WASHINGTON — President Donald Trump on Friday signed a $400 billion budget deal that sharply boosts spending and swells the federal deficit, ending a brief federal government shutdown that happened while most Americans were sleeping and most government offices were closed, anyway.
The House and Senate approved a bill to keep the government funded through March 23, overcoming opposition from liberal Democrats as well as tea party conservatives to endorse enormous spending increases despite looming trillion-dollar deficits. The House voted 240-186 to approve the bill just before dawn Eastern time, hours after the Senate had approved the measure on a 71-28 vote.
Trump tweeted Friday morning that he had signed the bill, writing that the U.S. military "will now be stronger than ever before." The budget bill "also means JOBS, JOBS, JOBS!" Trump tweeted.
The twin votes put to rest a brief federal freeze that relatively few would notice. Many who did quickly labeled it a pointless, head-scratching episode. The shutdown was the second partial government shutdown in three weeks.
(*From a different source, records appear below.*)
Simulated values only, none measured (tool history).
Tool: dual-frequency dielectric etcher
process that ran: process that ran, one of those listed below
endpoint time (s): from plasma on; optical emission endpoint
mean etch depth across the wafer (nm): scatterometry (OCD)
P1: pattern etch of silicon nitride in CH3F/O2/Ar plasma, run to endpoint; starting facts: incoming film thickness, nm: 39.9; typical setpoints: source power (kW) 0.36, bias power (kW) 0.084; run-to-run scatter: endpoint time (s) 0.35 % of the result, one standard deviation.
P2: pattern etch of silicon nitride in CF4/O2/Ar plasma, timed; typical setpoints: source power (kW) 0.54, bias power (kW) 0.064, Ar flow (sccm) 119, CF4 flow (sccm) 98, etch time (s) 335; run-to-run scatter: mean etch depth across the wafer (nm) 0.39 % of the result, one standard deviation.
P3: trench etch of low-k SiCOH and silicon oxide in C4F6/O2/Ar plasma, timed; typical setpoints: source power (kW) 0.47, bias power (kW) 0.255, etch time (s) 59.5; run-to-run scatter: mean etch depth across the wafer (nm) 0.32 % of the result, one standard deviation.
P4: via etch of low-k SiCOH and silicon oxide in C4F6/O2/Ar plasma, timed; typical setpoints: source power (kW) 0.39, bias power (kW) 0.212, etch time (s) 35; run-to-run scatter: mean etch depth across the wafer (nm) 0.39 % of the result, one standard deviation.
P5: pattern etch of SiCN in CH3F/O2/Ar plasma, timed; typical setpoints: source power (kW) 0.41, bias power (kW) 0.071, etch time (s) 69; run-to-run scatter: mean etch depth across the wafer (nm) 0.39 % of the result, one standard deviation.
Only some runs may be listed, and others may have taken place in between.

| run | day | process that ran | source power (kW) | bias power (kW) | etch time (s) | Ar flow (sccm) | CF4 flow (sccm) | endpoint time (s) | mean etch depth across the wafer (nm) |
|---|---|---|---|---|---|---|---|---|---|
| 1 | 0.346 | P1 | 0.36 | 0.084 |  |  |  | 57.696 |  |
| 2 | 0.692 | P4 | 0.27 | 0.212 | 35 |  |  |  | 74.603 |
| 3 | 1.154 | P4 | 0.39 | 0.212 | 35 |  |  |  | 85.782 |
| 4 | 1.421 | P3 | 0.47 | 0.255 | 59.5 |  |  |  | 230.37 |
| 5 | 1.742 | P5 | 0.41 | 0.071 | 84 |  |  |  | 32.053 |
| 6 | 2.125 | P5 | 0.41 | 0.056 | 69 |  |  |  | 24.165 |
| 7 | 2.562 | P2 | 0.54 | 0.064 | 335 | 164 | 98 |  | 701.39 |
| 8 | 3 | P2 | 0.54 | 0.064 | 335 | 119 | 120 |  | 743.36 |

The breakdown came largely in the Senate, when after a day of inaction, Republican Sen. Rand Paul of Kentucky went rogue and stalled a vote in protest over his party's willingness to bust the budget. But Democrats also had their divisions and wrangling, largely with liberal upset the measure were not tied to any plans to assist the "Dreamer" immigrants.
Most Democrats opposed the measure, following the lead of House Minority Leader Nancy Pelosi, D-Calif., who tried and failed to use the moment to secure a promise for a separate vote on immigration. Up to the final minutes, it was not clear the bill would pass in the House, and many Democrats held their votes, allowing the tally to creep slowly and giving no indication which way it might fall.
House Speaker Paul Ryan, R-Wis., urged Congress to avoid a "second needless shutdown in a matter of weeks — entirely needless."
In the end, 73 Democrats voted in favor of the bill in the House, while 67 Republicans opposed it.
There was far less drama in the Senate, where the measure sailed through by a 71-28 tally once Paul's protest ran its course.
The White House was forced to order the government shutdown shortly after midnight, but leaders quickly hustled to move before federal employees were due back at work, hoping to minimize the disruption.
The White House kept its distance from the quarreling on Capitol Hill. Trump did not tweet on the issue Thursday and aides did not try to assign blame.
Senate GOP leaders, however, were clearly irked by the debacle. In his attempt to sway Paul to relent, Texas Sen. John Cornyn declared his fellow Republican was "wasting everyone's time" and prompting a shutdown for "no good reason." But Paul, the resident contrarian, repelled suggestions to stand aside.
"I didn't come up here to be part of somebody's club. I didn't come up here to be liked," Paul said.
The budget agreement is married to a six-week temporary funding bill needed to keep the government operating and to provide time to implement the budget pact.
The bill includes huge spending increases sought by Republicans for the Pentagon along with a big boost demanded by Democrats for domestic agencies. Both sides pressed for $89 billion for disaster relief, extending a host of health care provisions, and extending a slew of smaller tax breaks.